Meeting Industry’s Requirement
Commercial real estate is a broker-based industry that suffers from a lack of a centralized source of information. A single, searchable database/inventory with frequently enough updated information does not exist. This presents a great challenge for brokers and makes them often rely on networking and a variety of third party databases containing incomplete and outdated information.
It comes as no surprise then that there are a number of companies which aim to monetize this situation by attempting to produce and deliver organized real estate inventories. However, this is not an easy task since the inventory is being updated on a daily basis and there is a large amount of commercial real estate properties out there to keep track on.
In order to acquire the data these companies sometimes contact brokers for info or even visit physical sites, but even more so they collect information from flyers which usually contain all relevant information regarding the real estate offering. In fact, digital flyers are the most commonly used method of sharing offering information and basically all commercial real estate offerings are accompanied with a flyer. In other words, real estate flyers are one of the most important sources of information for commercial real estate (the most important?) However, the problem is that collecting information from them is very troublesome. It is a very expensive and labour intensive process since it is a combination of manual information extraction and manual data entry to the database.
Real estate flyers are free form digital marketing materials usually provided as a PDF datatype. Since they are a multi-media document their structure can vary a lot – they can differ a lot in visual aspects, can contain floor plans, satellite maps, can consist of multiple pages, and can contain different levels of information regarding the address, broker contacts, size, offering type and much more.
The problem at hand
Our goal was to explore the possibility of creating a product that could continuously update a database of offerings with important information extracted from the real estate flyers. In order to accomplish this one must overcome many different obstacles along the way, but generally the overall procedure can be considered as a two step process – i) Optical Character Recognition (OCR) and ii) Named Entity Recognition (NER).

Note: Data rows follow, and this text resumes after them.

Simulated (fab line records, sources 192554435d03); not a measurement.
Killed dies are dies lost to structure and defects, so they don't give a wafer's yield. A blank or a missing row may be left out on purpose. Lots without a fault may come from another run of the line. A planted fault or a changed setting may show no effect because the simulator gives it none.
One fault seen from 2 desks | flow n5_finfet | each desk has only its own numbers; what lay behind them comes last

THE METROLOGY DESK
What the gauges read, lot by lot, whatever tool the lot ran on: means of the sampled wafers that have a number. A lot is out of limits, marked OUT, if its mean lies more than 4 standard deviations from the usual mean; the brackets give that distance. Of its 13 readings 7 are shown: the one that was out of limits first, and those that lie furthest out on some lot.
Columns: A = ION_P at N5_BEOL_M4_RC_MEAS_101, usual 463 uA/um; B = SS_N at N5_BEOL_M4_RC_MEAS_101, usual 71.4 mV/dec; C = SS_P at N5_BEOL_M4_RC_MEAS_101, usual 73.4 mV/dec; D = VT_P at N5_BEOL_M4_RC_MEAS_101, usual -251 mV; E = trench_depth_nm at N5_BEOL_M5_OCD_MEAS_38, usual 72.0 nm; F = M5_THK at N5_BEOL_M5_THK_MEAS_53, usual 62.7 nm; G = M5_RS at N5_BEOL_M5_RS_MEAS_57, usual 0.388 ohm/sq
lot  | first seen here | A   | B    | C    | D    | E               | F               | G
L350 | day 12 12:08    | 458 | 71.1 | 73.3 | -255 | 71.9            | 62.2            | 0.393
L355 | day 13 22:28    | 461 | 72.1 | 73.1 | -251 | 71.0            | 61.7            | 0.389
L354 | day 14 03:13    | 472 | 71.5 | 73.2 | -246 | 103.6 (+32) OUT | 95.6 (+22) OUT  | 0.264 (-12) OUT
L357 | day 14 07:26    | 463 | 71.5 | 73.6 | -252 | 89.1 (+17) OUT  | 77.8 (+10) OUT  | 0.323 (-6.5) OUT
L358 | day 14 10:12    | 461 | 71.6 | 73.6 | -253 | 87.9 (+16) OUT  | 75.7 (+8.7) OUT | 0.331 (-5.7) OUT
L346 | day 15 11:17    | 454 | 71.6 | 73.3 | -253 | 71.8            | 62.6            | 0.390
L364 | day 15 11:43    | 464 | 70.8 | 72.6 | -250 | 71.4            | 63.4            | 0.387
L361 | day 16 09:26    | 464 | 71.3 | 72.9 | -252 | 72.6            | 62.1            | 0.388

OCR is a process of converting (detecting and extracting) textual information from images into an editable and searchable output format. Images can be in various image, video formats and PDF documents, while output files can be formats such as .txt, Word or even Excel documents. Nowadays there are plenty of software that can do this in an automatic fashion. Some of them are commercial such as Abby and Adobe Reader, some are free & open source such as Tesseract, Kraken, Kalamari and some come as a paid cloud service such as Google Cloud Vision. The algorithms powering these software are sophisticated and usually include some form of Machine or Deep Learning, but due to their inherent complexity they do not fall under the scope of this blog. Also, if interested in comparing various OCR software, there already exists a number of blogs on this topic out there such as this and this one
Named Entity Recognition is a branch of Information Extraction that focuses on automatic extraction of structured information from unstructured or semi-structured text documents. More precisely, NER deals with extracting very specific and user predefined information which are then called named entities. In the context of Machine Learning, NER falls under the category of supervised learning which assumes training a Machine/Deep Learning model on a labeled dataset. Since NER and supervised learning are very wide areas that include many algorithms which were developed over a period of many years, this blog will not go deeper into explaining these topics. Therefore, for a reader interested in reading the basics about these subjects two great blog posts are recommended: first one and second one.
Moreover, OCR and NER are fields of research which belong to two very big application domains of AI & Machine Learning, which are computer vision and natural language processing (NLP) respectively. These fields deal with analysing digital images/videos and human language data (text and voice).
Whether you are only curious about general OCR and NER procedures or your interest lies specifically with real estate flyers, or if perhaps your plan is to try something similar, create a Minimum Viable Product (MVP) or a full software product, the general workflow presented in this blog and visible on the picture should provide you with a decent overview of the overall process of extracting key information from digital real estate flyers.
As your first goal, you should aim to create a small and relatively simple model which will serve both as a proof of concept of the project but also as a baseline for comparison with more complex models you create down the road. Same as any other Machine Learning project, workflow in this one also starts with gathering data (flyers) for model training.
First and foremost, a minimum number of flyers used for initial training should be defined. This number will depend on the overall complexity of the problem – i) on your modelling target group, e.g. is your goal to create a model for extracting information from specific flyer provider or do you wish to create a model that can be applied on a wide range of flyers, ii) on intrinsic flyer complexity and quality, e.g.lot of background images with various and/or dark colours, iii) between-flyers variance, iv) sufficient frequency of named entities you wish to extract across the flyers, v) entity-level variance, and many more factors.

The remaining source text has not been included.